We're back after a server migration that caused effbot.org to fall over a bit harder than expected. Expect some glitches.

The ElementTree iterparse Function

The new iterparse interface allows you to track changes to the tree while it is being built. This interface was first added in the cElementTree library, and is also available in ElementTree 1.2.5 and later.

Recent versions of lxml.etree also supports this API.

Usage

To use iterparse, just call the method and iterate over the object it returns. The result is an iterable that returns a stream of (event, element) tuples.

for event, elem in iterparse(source):
    ... elem is complete; process it ...
or
for event, elem in iterparse(source, events=("start", "end")):
    if event == "start":
        ... elem was just added to the tree ...
    else:
        ... elem is complete; process it ...

The events option specify what events you want to see (available events in this release are “start”, “end”, “start-ns”, and “end-ns”, where the “ns” events are used to get detailed namespace information). If the option is omitted, only “end” events are returned.

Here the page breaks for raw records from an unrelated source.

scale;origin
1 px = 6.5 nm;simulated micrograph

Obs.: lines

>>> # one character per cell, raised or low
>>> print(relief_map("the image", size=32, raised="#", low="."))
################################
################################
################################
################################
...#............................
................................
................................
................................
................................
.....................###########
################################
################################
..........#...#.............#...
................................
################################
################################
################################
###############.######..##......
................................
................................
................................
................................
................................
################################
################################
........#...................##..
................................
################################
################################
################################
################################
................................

Note: The tree builder and the event generator are not necessarily synchronized; the latter usually lags behind a bit. This means that when you get a “start” event for an element, the builder may already have filled that element with content. You cannot rely on this, though — a “start” event can only be used to inspect the attributes, not the element content. For more details, see this message.

Incremental Parsing

Note that iterparse still builds a tree, just like parse, but you can safely rearrange or remove parts of the tree while parsing. For example, to parse large files, you can get rid of elements as soon as you’ve processed them:

for event, elem in iterparse(source):
    if elem.tag == "record":
        ... process record elements ...
        elem.clear()

The above pattern has one drawback; it does not clear the root element, so you will end up with a single element with lots of empty child elements. If your files are huge, rather than just large, this might be a problem. To work around this, you need to get your hands on the root element. The easiest way to do this is to enable start events, and save a reference to the first element in a variable:

# get an iterable
context = iterparse(source, events=("start", "end"))

# turn it into an iterator
context = iter(context)

# get the root element
event, root = context.next()

for event, elem in context:
    if event == "end" and elem.tag == "record":
        ... process record elements ...
	root.clear()

(future releases will make it easier to access the root element from within the loop)

Namespace Events

The namespace events contain information about namespace scopes in the source document. This can be used to keep track of active namespace prefixes, which are otherwise discarded by the parser. Here’s how you can emulate the namespaces attribute in the FancyTreeBuilder class:

events = ("end", "start-ns", "end-ns")
namespaces = []
for event, elem in iterparse(source, events=events):
    if event == "start-ns":
        namespaces.insert(0, elem)
    elif event == "end-ns":
        namespaces.pop(0)
    else:
        ...

The namespaces variable in this example will contain a stack of (prefix, uri) tuples.

(Note how iterparse lets you replace instance variables with local variables. The code is not only easier to write, it is also a lot more efficient.)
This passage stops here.